PSO storm costs to be considered by Oklahoma regulators

Electric utilities file for relief from Oklahoma Corporation Commission  regarding winter storm | Local Business News | tulsaworld.com

 

Oklahoma Corporation Commissioners could decide Monday whether to grant a request by Public Service Company of Oklahoma to securitize nearly $732.5 million in costs related to the February 2021 winter storm that hit the state.

The item, listed as CAUSE NO. PUD 202100076 is the only issue to be considered by commissioners in their 1:30 p.m. regular meeting. PSO included among its qualified costs $57.1 million in carrying charges.

Shawnna Jones, Staff Regulatory Consultant for American Electric Power Service Corporation, PSO’s parent company testified the proposal to securitize the firm’s costs associated with the 2021 winter storm is “in the best interests of customers.”

She stated that approval of PSO’s request for its proposed rider rates would be effective May 2022 and the company supported a 20-year plan rather than 30 years.

The bill impact on an average residential customer using 1,100 kWh is estimated to be an additional $4.02 a month. If traditional utility financing of debt and equity is allowed, the cost would be $6.03 a month.

 

William H. Thompson, Director of Treasury Operations at American Electric Power testified the principal amount of the securitization bonds would be $732,525,214. He explained it included fuel and purchase power-related system restoration costs of $667,641,837, other qualified costs estimated at $7,800,000 and the carrying charges of $57,083,377.

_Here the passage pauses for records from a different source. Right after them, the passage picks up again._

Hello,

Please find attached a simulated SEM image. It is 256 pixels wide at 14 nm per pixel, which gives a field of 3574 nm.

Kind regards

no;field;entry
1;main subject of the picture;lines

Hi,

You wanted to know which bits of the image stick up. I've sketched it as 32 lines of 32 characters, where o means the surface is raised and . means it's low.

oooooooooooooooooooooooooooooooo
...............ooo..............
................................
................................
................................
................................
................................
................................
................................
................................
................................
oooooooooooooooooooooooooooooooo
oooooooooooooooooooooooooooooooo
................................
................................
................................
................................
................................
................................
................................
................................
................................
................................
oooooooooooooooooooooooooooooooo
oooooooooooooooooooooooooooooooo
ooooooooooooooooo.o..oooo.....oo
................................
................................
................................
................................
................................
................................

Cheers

In order to pay for the costs at the time of the storm, PSO drew $100 million on its revolving credit facility and AEP entered into a $500 million, 364-day term loan and borrowed the full amount.

Testimony from other PSO and AEP witnesses revealed that during the February storm event, 12% of PSO’s total generating capacity was unavailable due to a maintenance outage while another 45% of the company’s generating capacity was not available due to forced outages.

The company explained that approximately 76% of the forced outages were due to gas restrictions on PSO.